A route to prosperity or just another road to nowhere?
THE road to hell is paved with good intentions. If good intentions could be converted into tar and chippings, there wouldn’t be a pothole from Cork to Donegal.
Those of us who have seen plans come and go or have read piles of glossy documents promising a factory in every village and a light on every lamp post have reason to be cynical in the face of the publication of the latest Government document, ‘Project Ireland 2040’.

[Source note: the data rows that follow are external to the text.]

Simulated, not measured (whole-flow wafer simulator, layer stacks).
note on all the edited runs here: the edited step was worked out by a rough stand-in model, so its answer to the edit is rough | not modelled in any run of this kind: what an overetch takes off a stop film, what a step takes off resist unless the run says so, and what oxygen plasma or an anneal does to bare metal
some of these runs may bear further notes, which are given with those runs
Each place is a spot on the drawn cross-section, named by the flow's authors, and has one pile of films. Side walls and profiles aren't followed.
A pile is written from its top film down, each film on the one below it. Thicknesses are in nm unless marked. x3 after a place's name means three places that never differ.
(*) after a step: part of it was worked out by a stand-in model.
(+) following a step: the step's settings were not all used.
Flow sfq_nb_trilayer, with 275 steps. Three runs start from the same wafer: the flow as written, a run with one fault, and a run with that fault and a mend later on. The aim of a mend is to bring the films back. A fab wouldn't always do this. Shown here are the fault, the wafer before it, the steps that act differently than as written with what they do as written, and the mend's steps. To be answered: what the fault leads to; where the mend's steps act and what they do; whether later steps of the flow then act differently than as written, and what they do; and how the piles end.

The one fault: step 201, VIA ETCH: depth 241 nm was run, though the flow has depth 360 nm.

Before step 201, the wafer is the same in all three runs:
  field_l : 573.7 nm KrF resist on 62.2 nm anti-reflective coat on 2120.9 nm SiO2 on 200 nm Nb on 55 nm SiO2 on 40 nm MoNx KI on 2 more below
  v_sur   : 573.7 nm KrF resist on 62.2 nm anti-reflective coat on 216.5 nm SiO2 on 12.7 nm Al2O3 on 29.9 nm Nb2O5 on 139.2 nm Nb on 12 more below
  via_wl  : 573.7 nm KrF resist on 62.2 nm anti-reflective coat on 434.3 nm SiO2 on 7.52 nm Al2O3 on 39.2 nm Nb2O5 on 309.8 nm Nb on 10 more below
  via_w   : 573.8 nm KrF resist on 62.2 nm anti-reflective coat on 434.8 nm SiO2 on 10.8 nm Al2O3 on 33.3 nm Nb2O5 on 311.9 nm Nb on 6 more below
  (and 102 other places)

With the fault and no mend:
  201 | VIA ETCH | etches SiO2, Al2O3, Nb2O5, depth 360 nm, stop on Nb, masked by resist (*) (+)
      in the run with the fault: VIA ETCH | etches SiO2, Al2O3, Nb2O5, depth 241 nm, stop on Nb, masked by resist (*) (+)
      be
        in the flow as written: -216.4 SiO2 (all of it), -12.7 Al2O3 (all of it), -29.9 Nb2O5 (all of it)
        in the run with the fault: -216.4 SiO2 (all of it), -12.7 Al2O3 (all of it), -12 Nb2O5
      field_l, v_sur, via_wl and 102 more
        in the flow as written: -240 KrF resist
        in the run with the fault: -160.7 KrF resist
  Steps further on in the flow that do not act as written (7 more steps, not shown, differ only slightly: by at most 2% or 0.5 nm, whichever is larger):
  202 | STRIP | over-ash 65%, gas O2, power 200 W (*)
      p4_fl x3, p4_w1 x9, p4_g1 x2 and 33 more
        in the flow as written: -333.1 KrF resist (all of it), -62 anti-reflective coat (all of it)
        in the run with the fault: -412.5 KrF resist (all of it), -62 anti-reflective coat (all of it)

They should call it ‘The Road to Nirvana’ or maybe they could give it a trendy Irish name like ‘Slí Nirbheana’. Inevitably this would spawn a skyscraper of sub-committees such as the Slí Nirbheana Framework Policy Group, the SNFPG to those in the know, (to those not in the know, it would sound like something to be fired at an armoured personnel carrier). Of course there would also be the ‘Slí Nirbheana Implementation Committee’ or SNIC: “I can’t meet you today, I have a SNIC meeting.”
On and on it would go until the Slí Nirbheana Review and Monitoring Committee (SNRMC) concludes it was poor value for money and, from the start, was located in the wrong department. The SNRMC recommends it be split up and so ‘Slí Nirbheana’ becomes the road to nowhere. It disappears leaving behind a mountain of paper stored in a five-bay industrial unit along with tons of pristine ‘final’ reports unseen and barely touched by human hand.
Most people familiar with Government programmes and initiatives will recognise the pattern. In 1999 during Bertie Ahern’s first tenure as Taoiseach, a much-anticipated ‘White Paper on Rural Development’ was published only to be swallowed by the Celtic Tiger. There is universal agreement that the implementation of the National Spatial Strategy published by Martin Cullen and Bertie in 2002 was a fiasco. In January 2017, the current Government produced its infamous ‘Action Plan for Rural Development’. This re-packaged mishmash of programmes and initiatives already in operation, or indeed concluded, was greeted with howls of derision by anyone who knew anything about rural development. The omens for the latest initiative are not good.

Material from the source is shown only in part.